Chesapeake Energy Corp. CEO Aubrey McClendon said Monday he was confident that the company would complete several planned property sales this year to plug a funding gap estimated at $10 billion.
"We will get our asset sales done," he told energy analysts during an early morning conference call.
The CEO's confidence and news of a $3 billion unsecured loan completed late Friday appeared to inspire investors, who lifted the price by 4.79% to end at $15.52 in an otherwise down market. More than 78.5 million shares traded hands, triple the average daily volume, but the trades failed to recover from heavy losses on Friday (see Daily GPI, May 14).
Chesapeake late Friday completed a $3 billion unsecured loan with Goldman Sachs Bank USA and affiliates of Jefferies Group Inc., with the net proceeds to be used to repay the revolving credit facility. The term loan is to be paid off once Chesapeake completes asset sales that already were planned this year, including the prized Permian Basin portfolio, which may be worth as much as $8 billion. Also to be monetized is a portion of the company's Mississippian Lime properties, which likely will be completed through a joint venture.
"The Goldman and Jefferies term loan provides Chesapeake with greatly enhanced financial flexibility," said McClendon. "We firmly believe this term loan answers the most important question about Chesapeake in the marketplace today. Will we have enough financial fire power to be able to complete our pending asset sales and to finish our transition to a more liquid-focused producer, thereby generating much higher returns on capital than we've been able to deliver in the past, as primarily a natural gas producer?
"We now have substantially enhanced our liquidity, and that will ensure that we can conduct our asset monetization transactions from a position of strength. We greatly appreciate the support of our financial advisers, Goldman and Jefferies and the confidence we have demonstrated in the value of our assets and our ability to achieve our asset sale objectives. We remain focused and committed on delivering the $9.5 billion to $11 billion in asset sales we have scheduled to complete during the remainder of 2012."
The data room for the Permian properties opened last week and buyers already are lined up, said the CEO.
However, the third leg of the monetizations, a planned volumetric production payment (VPP) in the Eagle Ford Shale, has been cancelled. It was to have given Chesapeake an estimated $1 billion in proceeds and it was "a key element of our 2Q2012 financial plan." Basically, a VPP gives the buyer a share of a leasehold's produced oil or gas in exchange for an upfront payment. While it gives the seller upfront cash, it delays the producer's output over a period of time, since that is directed to the buyer.
Chesapeake already has 10 VPPs in place for some of its onshore leaseholds, in which it has publicly disclosed that it has received $6.4 billion. The Wall Street Journal reported last week that Chesapeake has about $1.4 billion of unreported liabilities over the next decade associated with the VPPs, beginning with $300 million this year and in 2013.

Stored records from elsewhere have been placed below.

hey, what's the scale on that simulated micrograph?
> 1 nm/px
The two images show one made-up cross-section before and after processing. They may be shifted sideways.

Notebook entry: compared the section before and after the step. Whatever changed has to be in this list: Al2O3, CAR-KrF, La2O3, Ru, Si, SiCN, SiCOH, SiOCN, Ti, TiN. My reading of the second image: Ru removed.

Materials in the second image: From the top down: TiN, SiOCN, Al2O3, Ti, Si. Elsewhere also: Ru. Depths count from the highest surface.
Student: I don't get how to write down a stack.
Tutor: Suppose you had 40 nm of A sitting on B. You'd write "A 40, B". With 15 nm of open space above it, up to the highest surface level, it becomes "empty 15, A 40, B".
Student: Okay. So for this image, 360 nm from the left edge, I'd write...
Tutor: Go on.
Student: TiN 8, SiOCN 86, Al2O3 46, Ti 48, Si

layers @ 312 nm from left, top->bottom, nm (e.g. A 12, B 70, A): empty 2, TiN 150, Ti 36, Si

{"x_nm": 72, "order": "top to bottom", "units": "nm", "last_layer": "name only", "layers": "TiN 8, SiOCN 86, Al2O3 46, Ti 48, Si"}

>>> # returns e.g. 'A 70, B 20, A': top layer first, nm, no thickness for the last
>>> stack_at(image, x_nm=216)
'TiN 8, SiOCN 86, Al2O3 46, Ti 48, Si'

Instead of participating in another VPP, "we've identified other assets that are noncore to the company that will enable us to reach...our [sales goal] for the remainder of the year," McClendon said. "We also plan to sell sufficient noncore assets in 2013 to make sure we are well funded next year, as we complete our natural gas-to-liquids transition and reach our goal of being free-cash-flow positive in 2014.
"Believe me, Chesapeake's management team is very, very focused on getting this funding gap issues behind us once and for all and as early as possible.We will sell sufficient assets in 2013 to make sure we are well funded next year and reach our goal to be cash flow positive and get our funding issues behind us once and for all."
This year Chesapeake is "moving from asset capture to asset harvest," McClendon noted. Over the past seven years the company has participated in an "asset resource revolution," but the transition to more liquids plays, begun two years ago, "has not been easy with gas prices at 10-year lows."
There is "no CEO more determined or motivated than I am," he told analysts. "I understand fully where we are, where we've been and where we are going."
According to Canaccord Genuity's John Gerdes and Ryan Oatman, the Goldman/Jefferies term loan is repayable anytime this year without penalty "at par value" because it doesn't mature until late 2017 and thus proves a positive for Chesapeake. The duo previously had forecast that Chesapeake would be fully drawn on its revolver in 3Q2012, which put liquidity as their top concern above corporate governance.
"This loan fully assuages the mounting liquidity concerns and also puts Chesapeake in a better negotiating position for its planned asset sales," said Gerdes and Oatman. "We believe Chesapeake needs to hit the low end of its $9-11.5 billion monetization target to achieve its goal of $9.5 billion in net debt at year-end 2012. This should occur as the Permian Basin alone is worth $7 billion in our view ($75,000/boe/d-plus and $3,000/acre)."
Noting the positive jump in Chesapeake's shares Monday, Motley Fool's Travis Holum warned that "a ton of uncertainty" continues to surround "McClendon, as well as the company's financial position, so any pop or drop should be taken with a grain of salt. Investors are now calling for McClendon to be fired and that may provide another pop, but an estimated $10 billion funding gap this year will keep me from buying anytime soon. Chesapeake will have to sell assets at a discount because of low natural gas and now oil prices, and I wouldn't want to buy in until there's some clarity surrounding the company's financial future."